India’s gem & jewellery sector
has increased its vigil over menace of illicit diamonds. It seems the Indian diamond trade bodies have taken the issue of illicit or fake (lab made) diamonds very seriously.
Four major trade bodies viz. Gem & Jewellery Export Promotion Council (GJEPC), Bharat Diamond Bourse (BDB), Mumbai Diamond Merchants’ Association (MDMA) and All India Gem & Jewellery Trade Federation (GJF), which represents retailers, have joined hands to curb the ever-spreading plague of illicit or fake diamonds.
The above-mentioned four major organizations of the Indian gem and jewellery industry have recently set up a wide-based committee tasked to “uproot the grown-up tree” of undisclosed illicit diamonds. The committee which is formed to develop a common strategy among all stakeholders has been empowered to act as a watchdog and take stern action against those knowingly circulating undisclosed lab-made diamonds. Mr. Ashish Mehta of reputed firm Kantilal Chhotalal has been elected as Convener of the committee.

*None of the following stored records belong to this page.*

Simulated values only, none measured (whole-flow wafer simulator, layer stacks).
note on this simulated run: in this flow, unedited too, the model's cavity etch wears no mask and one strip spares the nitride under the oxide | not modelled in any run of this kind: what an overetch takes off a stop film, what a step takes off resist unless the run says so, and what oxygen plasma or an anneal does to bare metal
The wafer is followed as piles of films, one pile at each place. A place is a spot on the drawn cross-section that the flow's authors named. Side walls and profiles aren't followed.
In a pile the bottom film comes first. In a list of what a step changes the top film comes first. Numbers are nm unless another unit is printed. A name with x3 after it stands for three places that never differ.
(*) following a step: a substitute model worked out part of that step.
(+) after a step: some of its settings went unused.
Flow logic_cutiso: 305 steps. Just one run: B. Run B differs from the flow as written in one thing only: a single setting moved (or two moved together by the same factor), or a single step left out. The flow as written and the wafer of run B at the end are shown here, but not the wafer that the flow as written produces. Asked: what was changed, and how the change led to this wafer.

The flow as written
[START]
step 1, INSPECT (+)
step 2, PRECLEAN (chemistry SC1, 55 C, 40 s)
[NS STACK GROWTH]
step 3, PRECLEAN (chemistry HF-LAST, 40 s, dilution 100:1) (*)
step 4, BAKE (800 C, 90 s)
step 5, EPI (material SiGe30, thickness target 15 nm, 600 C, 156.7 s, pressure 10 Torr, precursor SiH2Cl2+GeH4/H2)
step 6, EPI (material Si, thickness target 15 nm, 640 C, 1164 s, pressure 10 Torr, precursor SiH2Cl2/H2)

Mr. Rajiv Jain, Chairman of the GJEPC had earlier clarified the Council's stand saying, "The Council has always maintained a zero tolerance level on any such malpractices. Our structure is such that we cannot tolerate any misuse of the reputation of the diamond trade. Along with the established diamond laboratories the Council will always work towards protecting the trade and consumer confidence."
Mr. Sanjay Kothari, Vice Chairman of the GJEPC explains, “The factual reporting of any violation of norms would be at the member trade body’s level. These trade bodies would now encourage members to report such violations and they would bring them to the committee's knowledge. The committee would then initiate the appropriate action through the association.”
Mr. Kothari further says, “The committee would circulate letters through its member-associations asking them to bring any violation of norms to the committee’s notice. This way we can assure that there is an effective system to be sure that any violation of norms would be reported and dealt with harshly.”
The committee has also taken necessary care to keep technical expertise is on hand. “That’s the reason we taken the leading laboratories on board of this committee,” Mr. Kothari says.
The vital question that arises now is how many carats of these illicit synthetic diamonds must have been circulated into the market as authentic diamonds? Market experts say that fake diamonds of billions of dollars have been sold into the global market since 1990. They are also being used as collateral to back international investment funds.
According to statistics made available by a Global research say about 500-million carats of synthetic diamonds are being sold each year globally since 1990.
and gem forensic laboratories DiaLab in South Africa, has recently developed a new technology which claims to be 99.99 per cent accurate at detecting lab-made synthetic diamonds that were potentially sold as authentic natural diamonds to the world-investors and into the global retail diamond markets. The sources of the lab say that it tested as many as 1,500 diamonds from the Western Cape market and revealed that up to 20 per cent of the diamonds in circulation were synthetic, or they were processed to enhance their appearance.
The global diamond industry should treat this as a red alert and take drastic action against the wrong doers as the figures mentioned above may be just tip of an ice-berg. India’s diamond sector has raised its antenna by constituting a committee to keep a vigil over fast spreading menace of illicit lab-made diamonds. Rest of the world should follow the example.